He used to drive around Virginia Beach, and from the passenger seat, I’d watch out at the trees to see if I could make out a face in the darkness. During that time, we were both a little lost – even if we were doing the same damn thing we had done for the past few months. I wasn’t even a navigator at that time, because I was so new to this type of freedom. When we were kids, we used to live near each other in our neighborhood in Italy. In Naples, all it took was going to each other’s front door and knocking on it. And most times, we were free to do whatever we wanted. Now that we were 19-years old and silently heartbroken with the lives we’d built, we faced forward as the CD-deck blared out hip hop.
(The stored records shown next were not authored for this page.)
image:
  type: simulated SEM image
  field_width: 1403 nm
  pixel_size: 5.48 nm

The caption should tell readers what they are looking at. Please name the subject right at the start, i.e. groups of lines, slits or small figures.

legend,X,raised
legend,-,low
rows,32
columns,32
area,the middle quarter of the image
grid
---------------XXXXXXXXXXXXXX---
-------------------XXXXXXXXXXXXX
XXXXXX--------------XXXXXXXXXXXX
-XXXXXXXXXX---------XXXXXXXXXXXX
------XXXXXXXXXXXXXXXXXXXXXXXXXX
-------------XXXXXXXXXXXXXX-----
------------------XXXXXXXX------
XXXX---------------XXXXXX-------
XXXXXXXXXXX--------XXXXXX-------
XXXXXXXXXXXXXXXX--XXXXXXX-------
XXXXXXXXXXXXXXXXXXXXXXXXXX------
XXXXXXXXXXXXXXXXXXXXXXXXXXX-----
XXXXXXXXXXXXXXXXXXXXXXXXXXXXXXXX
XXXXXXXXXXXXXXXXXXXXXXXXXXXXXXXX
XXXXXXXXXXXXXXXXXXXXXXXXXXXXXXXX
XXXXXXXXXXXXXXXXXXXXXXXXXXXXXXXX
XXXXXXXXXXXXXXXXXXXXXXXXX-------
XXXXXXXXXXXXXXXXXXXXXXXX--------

Lynnhaven Mall was a place that we found ourselves on most weekends. He attended ODU, and I attended TCC during the week. I had shared a car with my sister during the time. On the nights when she shared a car with her fiance, I had a specific type of muscle memory to drive over to his place and park on the street in front of his house. Unlike our childhood days, I’d pull up then ring his doorbell. He had a dog now, and it barked anytime I came by. As he opened the door, the familiar smell of a Filipino home enveloped me. I walked in and I greeted his mother and father and his sister. They asked me how my parents were doing. After a little chit-chat, he’d toss on his hoodie and hat. “We’re going to go to the mall,” he said. On our way to Lynnhaven, the traffic picked up. He weaved through the lanes, and I kept a steady hand on the volume knob, choosing a specific soundtrack to our lives. We’d catch up during that 10-minute drive along the parkway.
“What are you studying this semester, again?” I’d ask.
“Accounting.”
“Oh yeah.”
He’d ask the same question.
“What about you?”
When he made it to the parking lot, he carefully turned into a spot. Locking the door behind him, we walked in unison toward the entrance of the mall. There wasn’t much that we saw. Other than picking up a few shoes or articles of clothing, we were still teenagers. I didn’t have a job, so I couldn’t afford anything there. It was a specific type of rinse and repeat without the backdrop of the Italian countryside. We were now just two Filipino kids thrust in the American landscape, pondering if we could recreate a specific type of magic that we had experienced in bubble of our simplistic military brat lives. Our being there was just another excuse to lose ourselves in the crowd and lose sight on the kind of strong men we could become.
At 31, I hadn’t talked to my friend in a very long time. We’re both married now. He’s out in the world tending to the duties of a sailor. Who knows where? I am still working to write a book and figure out if I’m doing it for the right reasons. I still wonder if somewhere in his story, those days we spent together were some of the best he’s had. I used to fear the future. Now that I’m here, all I fear is if heaven come a-knocking on either of our doors, and that once either of us passes through it, would ever see each other in this lifetime.